I eventually performed a few more tests, adjusting some zfs tuning options 
which had no effect, and trying the
itmpt driver which someone had said would work, and regardless my system would 
always freeze quite rapidly in
snv 127 and 128a.  Just to double check my hardware, I went back to the 
opensolaris 2009.06 release version, and
everything is working fine.  The system has been running a few hours and copied 
a lot of data and not had any
trouble, mpt syslog events, or iostat errors.
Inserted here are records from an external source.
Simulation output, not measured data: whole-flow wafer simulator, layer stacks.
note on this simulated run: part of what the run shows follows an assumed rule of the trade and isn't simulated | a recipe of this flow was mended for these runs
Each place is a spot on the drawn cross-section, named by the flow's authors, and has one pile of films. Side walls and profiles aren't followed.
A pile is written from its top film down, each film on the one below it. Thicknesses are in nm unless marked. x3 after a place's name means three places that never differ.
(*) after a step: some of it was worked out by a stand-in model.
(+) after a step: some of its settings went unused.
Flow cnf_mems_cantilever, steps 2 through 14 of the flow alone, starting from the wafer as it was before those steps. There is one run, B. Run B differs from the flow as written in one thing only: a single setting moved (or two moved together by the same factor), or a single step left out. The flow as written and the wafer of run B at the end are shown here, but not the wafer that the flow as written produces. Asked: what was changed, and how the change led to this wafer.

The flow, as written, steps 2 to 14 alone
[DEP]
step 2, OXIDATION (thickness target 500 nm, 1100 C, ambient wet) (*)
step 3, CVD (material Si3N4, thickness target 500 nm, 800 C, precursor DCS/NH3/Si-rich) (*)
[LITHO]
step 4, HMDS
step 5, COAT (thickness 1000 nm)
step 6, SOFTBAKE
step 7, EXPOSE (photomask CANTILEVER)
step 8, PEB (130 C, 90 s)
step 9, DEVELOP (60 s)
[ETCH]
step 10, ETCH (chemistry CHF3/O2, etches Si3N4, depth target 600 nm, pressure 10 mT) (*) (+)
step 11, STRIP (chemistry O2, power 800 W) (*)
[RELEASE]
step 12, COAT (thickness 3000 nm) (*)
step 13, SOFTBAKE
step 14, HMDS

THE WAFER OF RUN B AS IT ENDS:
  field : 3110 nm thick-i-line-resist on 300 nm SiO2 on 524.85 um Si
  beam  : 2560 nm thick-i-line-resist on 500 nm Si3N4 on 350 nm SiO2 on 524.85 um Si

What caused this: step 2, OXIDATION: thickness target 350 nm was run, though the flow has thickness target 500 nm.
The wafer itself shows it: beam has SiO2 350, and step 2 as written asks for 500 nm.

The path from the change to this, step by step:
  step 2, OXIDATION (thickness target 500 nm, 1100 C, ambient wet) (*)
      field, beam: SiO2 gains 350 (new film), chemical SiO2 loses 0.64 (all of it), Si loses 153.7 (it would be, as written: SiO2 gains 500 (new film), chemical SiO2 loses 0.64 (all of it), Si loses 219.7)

One thing I found interesting, and I don't know if it's significant or not, is 
that under the recent builds and
under 2009.06, I had run "echo '::interrupts' | mdb -k" to check the interrupts 
used.  (I don't have the printout
handy for snv 127+, though).

I have a dual port gigabit Intel 1000 P PCI-e card, which shows up as e1000g0 
and e1000g1.  In snv 127+, each of
my e1000g devices shares an IRQ with my mpt devices (mpt0, mpt1) on the IRQ 
listing, whereas in opensolaris
2009.06, all 4 devices are on different IRQs.  I don't know if this is 
significant, but most of my testing when
I encountered errors was data transfer via the network, so it could have 
potentially been interfering with the
mpt drivers when it was on the same IRQ.  The errors did seem to be less 
frequent when the server I was copying
from was linked at 100 instead of 1000 (one of my tests), but that is as likely 
to be a result of the slower zpool
throughput as it is to be related to the network traffic.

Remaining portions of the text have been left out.